Let’s use both Goldman’s “Big Five” trait theory description of introversion-extroversion (e.g., extroverts as assertive, talkative, bold, etc), and Jung’s “psychic energy” take on the same phenomena (e.g., extroverts feel an increased sense of perceived energy when interacting with a large group of people, while introverts feel an increase of energy when alone), to describe introversion and extroversion.
For me, the key to “communication effectiveness” for those on both ends of the introversion-extroversion scale is to first and foremost keep one’s authenticity (being consistent with one’s true self). Whatever you do, don’t lose that. Nothing kills communication like the perception that you are a phony.
That said, I feel that there are things that both introverts and extroverts can do to enhance their communication effectiveness. First, I would start by focusing on the receiver centered side of your communication. For example, I would try to find ways to forge a connection with the person you are communicating to. Doing so can be as simple as looking for similar interests (sports, schools, travel spots, etc.) and listening more actively. It is always helpful to make a concerted effort to focus more on the other person. Of course, introverts tend to do this quite well already, but extroverts not necessarily. Extroverts may thus want to focus more in this area. I see effectively listening as one of the most crucial skills in business communication. Unfortunately, people often spend so much time thinking about what they will say, that they lose valuable clues about what may motivate the person they are talking to.
This is certainly not to say that you should stay quiet (especially for introverts), but I see listening as an incredibly valuable skill. While my Dad may not know it, listening was one of the most important skills that he ever taught me.

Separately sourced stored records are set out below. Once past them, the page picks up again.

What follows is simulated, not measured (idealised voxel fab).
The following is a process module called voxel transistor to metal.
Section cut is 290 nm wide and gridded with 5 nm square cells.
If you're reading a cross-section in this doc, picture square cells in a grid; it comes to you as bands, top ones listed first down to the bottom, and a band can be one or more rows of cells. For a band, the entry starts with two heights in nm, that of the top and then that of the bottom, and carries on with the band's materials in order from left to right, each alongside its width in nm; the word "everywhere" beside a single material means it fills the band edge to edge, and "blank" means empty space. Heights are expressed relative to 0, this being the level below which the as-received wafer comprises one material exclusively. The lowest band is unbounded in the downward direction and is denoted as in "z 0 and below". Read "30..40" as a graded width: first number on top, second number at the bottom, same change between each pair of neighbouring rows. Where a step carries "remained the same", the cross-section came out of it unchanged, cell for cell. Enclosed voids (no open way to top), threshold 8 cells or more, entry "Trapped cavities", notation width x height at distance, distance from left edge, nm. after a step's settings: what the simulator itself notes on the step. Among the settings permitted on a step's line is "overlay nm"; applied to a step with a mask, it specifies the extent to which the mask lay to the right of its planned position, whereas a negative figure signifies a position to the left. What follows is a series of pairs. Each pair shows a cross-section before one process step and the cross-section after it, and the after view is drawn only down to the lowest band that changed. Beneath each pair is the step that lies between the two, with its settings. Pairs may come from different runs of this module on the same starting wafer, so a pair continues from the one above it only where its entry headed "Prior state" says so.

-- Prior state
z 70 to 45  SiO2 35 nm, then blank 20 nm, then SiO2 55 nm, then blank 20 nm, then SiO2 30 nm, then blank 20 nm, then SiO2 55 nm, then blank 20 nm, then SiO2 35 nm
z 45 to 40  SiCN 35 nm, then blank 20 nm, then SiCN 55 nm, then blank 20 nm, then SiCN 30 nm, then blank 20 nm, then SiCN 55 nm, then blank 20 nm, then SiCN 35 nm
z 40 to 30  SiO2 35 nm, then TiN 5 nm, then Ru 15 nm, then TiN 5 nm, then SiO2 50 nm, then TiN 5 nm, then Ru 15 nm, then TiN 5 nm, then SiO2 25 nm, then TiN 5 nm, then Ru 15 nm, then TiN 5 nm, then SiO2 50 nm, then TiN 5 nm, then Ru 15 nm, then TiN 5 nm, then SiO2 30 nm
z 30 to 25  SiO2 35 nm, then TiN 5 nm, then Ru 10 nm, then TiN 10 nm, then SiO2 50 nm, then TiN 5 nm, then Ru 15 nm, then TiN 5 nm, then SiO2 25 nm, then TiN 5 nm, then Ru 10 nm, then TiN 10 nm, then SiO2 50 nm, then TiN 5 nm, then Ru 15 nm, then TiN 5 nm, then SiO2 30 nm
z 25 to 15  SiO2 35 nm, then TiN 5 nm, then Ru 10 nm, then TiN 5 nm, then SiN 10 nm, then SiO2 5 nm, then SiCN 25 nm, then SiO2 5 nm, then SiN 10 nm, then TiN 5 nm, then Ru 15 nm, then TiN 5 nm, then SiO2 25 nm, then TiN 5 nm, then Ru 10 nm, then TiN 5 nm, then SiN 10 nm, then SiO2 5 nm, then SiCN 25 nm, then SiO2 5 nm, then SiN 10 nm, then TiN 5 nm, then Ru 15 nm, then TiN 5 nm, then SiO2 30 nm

Now, for introverts, there are different solutions that come to mind in terms of forging relationships, connecting with others, and ultimately communicating more effectively. The first, which is right out of the persuasion literature, is to find ways to fulfill others needs. I personally feel that networks are earned, and not built. There are a multitude of opportunities for introverts (and extroverts) to go the extra mile and “earn” these networks. For example, you might provide extra assistance, provide people avenues for recognition or visibility, or even help others with learnings that someone else desires. I remember one of my former students who went out of his way to offer golf instruction to his superiors on his internship, and this ultimately paid him huge dividends.
Still, for introverts, perhaps the most important piece of the puzzle in effective communicate is to simply to get yourself out there “in the mix,” even if it may be uncomfortable to do so. For me (speaking as a proud introvert who worked in extrovert heavy media communication and relationship marketing), I remember many a conference or dinner where I naturally gravitated toward a corner, to my friends, or even out the door in record time. Interacting with strangers seemed so exhausting to me. But over the years I have learned to push myself into situations that may at first be uncomfortable. While I still need to do this more, I am almost always glad when I do.
Introverts may too want to prepare a variety of situational elevator pitches, and practice things like targeted storytelling.